I also liked the beer selection. As much as I like Sapporo served in an ice cold glass straight out of a cooler, I can't help but love what's probably my favorite Japanese beer of all time, Hitachino Classic Pale Ale that has the cutest little owl on the bottle. But more importantly, it's fantastic beer that goes so well with sushi. The perfect pairing if ever there was one.
I'll be returning, probably for another special occasion. Prices are a bit steep for every day sushi. A meal for two with one beer came out to about $55 per person. I hear that omakase is $100 per person. I may just try that next time. Now I gotta find an excuse. It's very quaint and quiet. If you're looking for a scene, this isn't the place for you. I didn't like the fact that it also serves a lot of cooked dishes and the omakase also includes cooked dishes, which to me, seems so much like a contradiction. I came for sushi, not cooked foods! Anyhow, that's my rant. Enjoy!

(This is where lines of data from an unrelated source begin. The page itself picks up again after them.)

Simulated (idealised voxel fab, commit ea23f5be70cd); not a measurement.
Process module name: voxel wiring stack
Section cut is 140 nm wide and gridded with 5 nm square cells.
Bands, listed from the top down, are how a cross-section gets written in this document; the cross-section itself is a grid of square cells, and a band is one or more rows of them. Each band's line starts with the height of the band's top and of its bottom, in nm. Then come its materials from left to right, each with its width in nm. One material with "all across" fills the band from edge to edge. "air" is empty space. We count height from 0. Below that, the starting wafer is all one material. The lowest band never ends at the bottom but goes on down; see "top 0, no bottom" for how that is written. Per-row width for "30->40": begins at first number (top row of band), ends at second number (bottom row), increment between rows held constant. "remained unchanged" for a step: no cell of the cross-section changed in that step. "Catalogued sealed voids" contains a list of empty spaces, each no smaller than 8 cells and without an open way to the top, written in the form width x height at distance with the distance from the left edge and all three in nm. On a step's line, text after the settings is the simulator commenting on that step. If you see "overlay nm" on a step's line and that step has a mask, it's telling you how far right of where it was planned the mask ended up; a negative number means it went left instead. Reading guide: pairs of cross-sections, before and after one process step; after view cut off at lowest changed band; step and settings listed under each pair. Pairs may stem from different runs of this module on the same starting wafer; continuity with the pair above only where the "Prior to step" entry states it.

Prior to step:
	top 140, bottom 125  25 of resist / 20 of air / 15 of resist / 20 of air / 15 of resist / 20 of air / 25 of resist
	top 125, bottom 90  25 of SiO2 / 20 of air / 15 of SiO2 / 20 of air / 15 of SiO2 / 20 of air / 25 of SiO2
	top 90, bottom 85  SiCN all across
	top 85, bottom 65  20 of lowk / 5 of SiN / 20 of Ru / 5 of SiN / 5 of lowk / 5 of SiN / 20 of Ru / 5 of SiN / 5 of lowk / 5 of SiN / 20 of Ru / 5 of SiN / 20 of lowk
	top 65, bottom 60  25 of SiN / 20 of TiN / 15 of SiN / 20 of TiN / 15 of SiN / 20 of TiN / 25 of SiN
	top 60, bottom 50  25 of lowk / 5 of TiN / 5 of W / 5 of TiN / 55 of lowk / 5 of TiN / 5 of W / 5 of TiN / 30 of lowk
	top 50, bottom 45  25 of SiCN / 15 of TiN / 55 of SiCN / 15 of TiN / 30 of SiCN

Thursday, November 18, 2010
This burger surprised me. It was juicy, cooked just to my liking at medium-rare and had a very pleasant meaty taste. I liked this burger so much I'm going to go out on a limb and add it to my Top Five LA Burgers alongside the other hall of famers Houston's, Burger Kitchen and Rustic Canyon, in that order.
I also liked the fries that can be ordered as a mix of regular and sweet potato fries. I had it with "the works" and I chose cheddar cheese, avocado, caramelized onions and bacon. I was debating between bacon and fried egg, but in the end, think it was the right choice. I had wanted fresh red onions but apparently all the onions they had were either in confit form or caramelized.
What I didn't like was the bun, which was an English muffin that didn't hold the hefty interior very well. It quickly fell apart upon my cutting the burger in half. The patty was also too round as opposed to flat so that made it even harder to bite into. As much as I like meaty patties, this one could have used a tad of flattening.
I also have a problem with burgers priced at $9.50 that charge you for everything, and I mean, everything you decide to add to it, such as 3 toppings for additional cost or a lousy 50 cents for a side of thousand island dressing. Really? 50 cents for a side of "homemade" dressing? Come on.
As if that weren't enough, the side of fries alone was $5, and considering places like Houston's serve their burger (albeit costing more in the high teens) with fries included, I somehow felt robbed.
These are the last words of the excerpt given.